“We suspect the last big tip came from one of their own,” Ron Gochez tells me from the driver’s seat of his SUV, patrolling Central Avenue block by block. “Her words were deliberate, clear, and calm—unlike the distressed, scared, or angry calls we usually get. She had no local L.A. accent.”
Gochez is heading north from Florence to Martin Luther King Boulevard, weaving through every street while looking for signs of ICE agents and talking to me.
That past Sunday morning, Union del Barrio’s Instagram posted a photo to its nearly 100,000 followers, exposing 200 ICE agents staged in an industrial area of Bell.
“We think that an ICE agent leaked their meet-up to us, where they set up a depot to plan their day,” Gochez says, a hint of pride in his voice. “We disrupted their operation, and they retreated to their main depot in Terminal Island, San Pedro. Our eyes are on their stations day and night, tracking when they leave and return.”
Gochez founded L.A.’s Union del Barrio chapter in 2004. Amid recent ICE raids across Southern California, his organization's page has become the top source for real-time, verified ICE sightings in Los Angeles.

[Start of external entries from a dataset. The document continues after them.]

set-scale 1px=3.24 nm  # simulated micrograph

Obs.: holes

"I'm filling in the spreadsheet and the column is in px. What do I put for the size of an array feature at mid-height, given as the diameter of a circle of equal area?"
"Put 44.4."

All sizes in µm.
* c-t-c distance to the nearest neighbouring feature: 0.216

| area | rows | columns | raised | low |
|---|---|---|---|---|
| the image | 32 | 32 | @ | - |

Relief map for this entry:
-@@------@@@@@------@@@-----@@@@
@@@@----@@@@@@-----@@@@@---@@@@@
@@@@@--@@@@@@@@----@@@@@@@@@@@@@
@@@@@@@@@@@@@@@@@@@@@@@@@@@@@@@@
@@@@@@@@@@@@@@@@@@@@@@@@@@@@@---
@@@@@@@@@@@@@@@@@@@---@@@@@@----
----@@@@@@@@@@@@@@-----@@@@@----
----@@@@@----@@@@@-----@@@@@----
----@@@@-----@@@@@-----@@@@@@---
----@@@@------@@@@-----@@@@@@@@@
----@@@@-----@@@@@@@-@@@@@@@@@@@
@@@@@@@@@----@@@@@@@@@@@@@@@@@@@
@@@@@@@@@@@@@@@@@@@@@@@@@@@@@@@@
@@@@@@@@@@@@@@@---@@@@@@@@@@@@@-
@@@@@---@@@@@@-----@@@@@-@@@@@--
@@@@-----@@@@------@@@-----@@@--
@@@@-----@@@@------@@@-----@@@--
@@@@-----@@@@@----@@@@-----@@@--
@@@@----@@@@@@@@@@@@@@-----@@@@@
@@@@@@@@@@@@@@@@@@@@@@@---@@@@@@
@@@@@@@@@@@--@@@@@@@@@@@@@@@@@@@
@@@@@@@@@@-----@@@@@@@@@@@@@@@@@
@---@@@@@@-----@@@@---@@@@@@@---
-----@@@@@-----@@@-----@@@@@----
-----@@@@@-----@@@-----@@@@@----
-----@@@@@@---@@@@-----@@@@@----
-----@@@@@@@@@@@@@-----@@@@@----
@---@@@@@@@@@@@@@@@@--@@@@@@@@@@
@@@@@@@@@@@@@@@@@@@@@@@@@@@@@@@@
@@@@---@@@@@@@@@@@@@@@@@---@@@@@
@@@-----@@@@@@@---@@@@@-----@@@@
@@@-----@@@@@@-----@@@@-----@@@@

He joined the organization—whose tagline is “committed to the complete liberation of all Raza, from Chile to Alaska, and supporting the self-determination of oppressed peoples worldwide,”—22 years ago as a college student in San Diego.
Born to a Salvadoran mother and Mexican father in Mid-City, Los Angeles, and now living in South L.A., Gochez leads a group some liken to the Brown Berets, the militant Chicano civil rights group founded in 1967 in East Los Angeles, known for advocating for Mexican-American self-determination and fighting police brutality, educational inequality, and discrimination through protests and community organizing.
Citizens Protecting Neighbors
At 5:45 a.m. on a Thursday, ten vetted volunteers—half of them women, nine of them Latino—gather outside a 7-11. They dedicate their pre-work hours to patrolling Los Angeles streets against ongoing ICE raids. Each shares their reason for being there.
“I won’t just stand by and do nothing,” one woman says.
“L.A. won’t tolerate their terrorizing our people,” a man adds.
In four groups, they fan out across Historic South-Central, covering all directions nearly every other morning.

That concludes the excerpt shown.